See, every time you harvest something, you take the nutrients in that item away from the soil, and they go somewhere else. When I put a banana peel in my compost bin, I think (a little gleefully) about how I've just added an exotic, different profile of nutrients to my own property--but I also think about that distant banana plantation that lost tons of nutrients per year to US grocery stores, and I wonder what they replaced those nutrients with.
The farmer across my field grows corn, which gets harvested for feed. Corn is a nitrogen-hungry crop. Every year, that corn sucks up nutrients, which get harvested and shipped away. The farmer, being a conventional farmer, mostly replaces those with a conventional fertilizer. Nitrogen is often applied to fields in the form of ammonia fertilizer, which is made via a process that binds nitrogen in the air with hydrogen from natural gas. This feels like a vast resource, but of course we know it's not inexhaustible and not without cost.
Ideally, said farmer does soil tests and applies a carefully considered amount of ammonia. It is taken up by the growing plants and relatively little is lost. Possibly (often), though, some of the ammonia is leached out via rain and ends up in waterways, where it causes plant overgrowth and algal blooms, which harm the waterways in several ways, and turn those nutrients from a resource into a contaminant.
Meanwhile, the corn is also uptaking a variety of other nutrients from the soil which the commercial fertilizer is NOT replacing. Year by year, those nutrients get shipped off to distant feedlots and depleted in the soil. Eventually, those nutrients are gone from my neighbor's field and, quite possibly, languishing in a manure lagoon somewhere in, say, Indiana, where one can only hope it's properly treated and made into compost. But, you know. Not necessarily.
When I buy compost at the store, it's usually based in either cow manure or "forest products". Hopefully, depending on brand, those forest products MIGHT be collected municipal yard waste. Which is pretty good. Those suburbanites don't want their leaves, I do, win/win.

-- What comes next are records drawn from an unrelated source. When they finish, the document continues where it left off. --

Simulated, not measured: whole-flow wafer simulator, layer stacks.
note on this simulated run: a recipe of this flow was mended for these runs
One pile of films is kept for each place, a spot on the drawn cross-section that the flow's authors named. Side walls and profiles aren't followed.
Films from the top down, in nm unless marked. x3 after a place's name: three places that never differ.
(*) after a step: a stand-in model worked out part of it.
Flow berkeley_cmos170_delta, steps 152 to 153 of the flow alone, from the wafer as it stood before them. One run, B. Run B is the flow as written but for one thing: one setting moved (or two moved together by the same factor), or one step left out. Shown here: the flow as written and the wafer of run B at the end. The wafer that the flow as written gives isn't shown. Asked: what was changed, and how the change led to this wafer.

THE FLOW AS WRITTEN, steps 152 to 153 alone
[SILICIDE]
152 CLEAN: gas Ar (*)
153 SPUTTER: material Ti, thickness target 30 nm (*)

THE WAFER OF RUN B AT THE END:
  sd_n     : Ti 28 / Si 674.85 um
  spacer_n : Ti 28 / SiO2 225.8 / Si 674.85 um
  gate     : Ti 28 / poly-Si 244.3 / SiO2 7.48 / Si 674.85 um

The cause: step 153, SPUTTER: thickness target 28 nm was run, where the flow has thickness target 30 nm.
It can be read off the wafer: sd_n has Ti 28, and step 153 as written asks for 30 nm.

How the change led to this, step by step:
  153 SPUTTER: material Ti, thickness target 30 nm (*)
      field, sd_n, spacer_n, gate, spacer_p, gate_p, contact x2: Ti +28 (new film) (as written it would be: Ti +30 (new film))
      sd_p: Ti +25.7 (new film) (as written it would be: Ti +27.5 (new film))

Except that because those suburbanites raked their yard waste, they now need at some point to fertilize their trees, shrubs, and turf grass. Meanwhile, they've eliminated habitat for the many insects that use leaf litter to either overwinter or reproduce. They may not be counting the costs, but the costs don't stop existing.
The ebb and flow of nutrients is something that, in the current system, goes utterly unregarded by most of the people taking part in the process. Even gardeners bring nutrients onto their soils mostly without thinking about the places those nutrients came from. I think in a sustainable world, that needs to change.
Also probably we need to do a hell of a lot more cover-cropping.